The Comedy Of Terrors could not have been performed with any other cast – each actor brings their own inimitable star personas to theirparts, and proves once and for all that they were all capable of playing comedy.  I knew that already about Price and Lorre, but Karloff! Now Karloff was a revelation, giving Rathbone one hell of a eulogy.  The comedy depends on an audience’s awareness of the roles the four men have played in the past – it’s one of the first and finest of the self-referential horror-comedies that Price would cash in on so brilliantly later in his career.

There are things that could be better about The Comedy Of Terrors.  A little less time dwelling on Price and Lorre breaking into houses and a little more time on the plot to kill Rathbone.  Less of Jameson warbling, more of Karloff wandering about looking befuddled.  Price is incredibly unlikable, yet you want him to get away with it just to keep everything moving.  The running jokes get a little wearing after the fourth or fifth repeat, and Price’s vicious hatred of his wife becomes off-putting – however obnoxious she is.  The film really picks up in the second half, once Rathbone has fully committed himself to spouting Macbeth at regular intervals and Karloff begins indulging in histrionics.

I don’t know what else to say about The Comedy Of Terrors, except that I enjoyed just about every minute of it.  Price and Lorre are a great comic team, their differing physicality working very much to their advantage.  Despite some plot holes big enough to fit a horse-drawn hearse, by the end of the film I was laughing so hard I did not care.

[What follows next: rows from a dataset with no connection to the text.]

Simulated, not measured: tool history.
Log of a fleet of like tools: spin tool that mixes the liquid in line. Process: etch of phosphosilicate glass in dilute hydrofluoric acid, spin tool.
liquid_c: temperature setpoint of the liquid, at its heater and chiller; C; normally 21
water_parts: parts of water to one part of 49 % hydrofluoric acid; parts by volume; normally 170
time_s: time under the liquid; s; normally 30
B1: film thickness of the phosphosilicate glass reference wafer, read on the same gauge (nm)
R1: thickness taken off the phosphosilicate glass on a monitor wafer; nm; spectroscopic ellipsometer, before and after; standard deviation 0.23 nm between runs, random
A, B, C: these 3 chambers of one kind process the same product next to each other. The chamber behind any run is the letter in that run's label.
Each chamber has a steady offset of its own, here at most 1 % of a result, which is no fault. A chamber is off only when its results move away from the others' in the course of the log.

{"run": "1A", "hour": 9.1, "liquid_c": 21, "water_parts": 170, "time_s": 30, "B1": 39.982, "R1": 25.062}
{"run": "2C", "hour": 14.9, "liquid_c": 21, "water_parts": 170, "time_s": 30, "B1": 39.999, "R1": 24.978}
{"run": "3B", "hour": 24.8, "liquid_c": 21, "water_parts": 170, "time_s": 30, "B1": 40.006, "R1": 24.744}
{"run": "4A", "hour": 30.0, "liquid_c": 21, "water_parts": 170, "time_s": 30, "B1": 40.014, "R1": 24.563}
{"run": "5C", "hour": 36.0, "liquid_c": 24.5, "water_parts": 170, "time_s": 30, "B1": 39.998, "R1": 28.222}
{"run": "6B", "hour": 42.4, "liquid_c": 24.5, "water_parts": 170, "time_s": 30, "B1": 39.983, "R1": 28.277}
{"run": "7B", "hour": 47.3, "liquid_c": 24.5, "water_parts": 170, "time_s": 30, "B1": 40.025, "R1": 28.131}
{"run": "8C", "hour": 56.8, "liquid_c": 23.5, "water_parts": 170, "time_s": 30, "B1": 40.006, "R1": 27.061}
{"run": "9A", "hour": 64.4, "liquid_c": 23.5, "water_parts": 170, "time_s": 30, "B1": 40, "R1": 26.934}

Bad Men and Why We Love Them

OK, a little misleading.  I’m not talking about REAL bad men.  Not really nasty no-good sonofabitches.  I’m talking about fake ones.  Bad boys.  Bastards.  Assholes.  Villains.

There’s just something about them, isn’t there? They’re not anti-heroes; they’re just the bad guys.  You know that at the end of the movie, or the book, or the play, they’re going to either be dead, or heading to jail, or at least punished for their misdeeds.  Most of the time.  Not always, anymore, but at least in mainstream media the bad guys still tend to get it in the end.  And we don’t really want it any other way.

Effing Mice Not Gonna Sing No More.

I have a fascination with villains.  My favorite character in Disney was I was a little tyke? The cat Lucifer in Cinderella.  He was mean and fat and wanted to eat all those annoying little mice and I loved him.  Not that I wanted him to win in the end; no, not at all.  But I enjoyed watching him be bad.  I enjoyed the fact that he just did not care.  He was a jerk, and I loved him.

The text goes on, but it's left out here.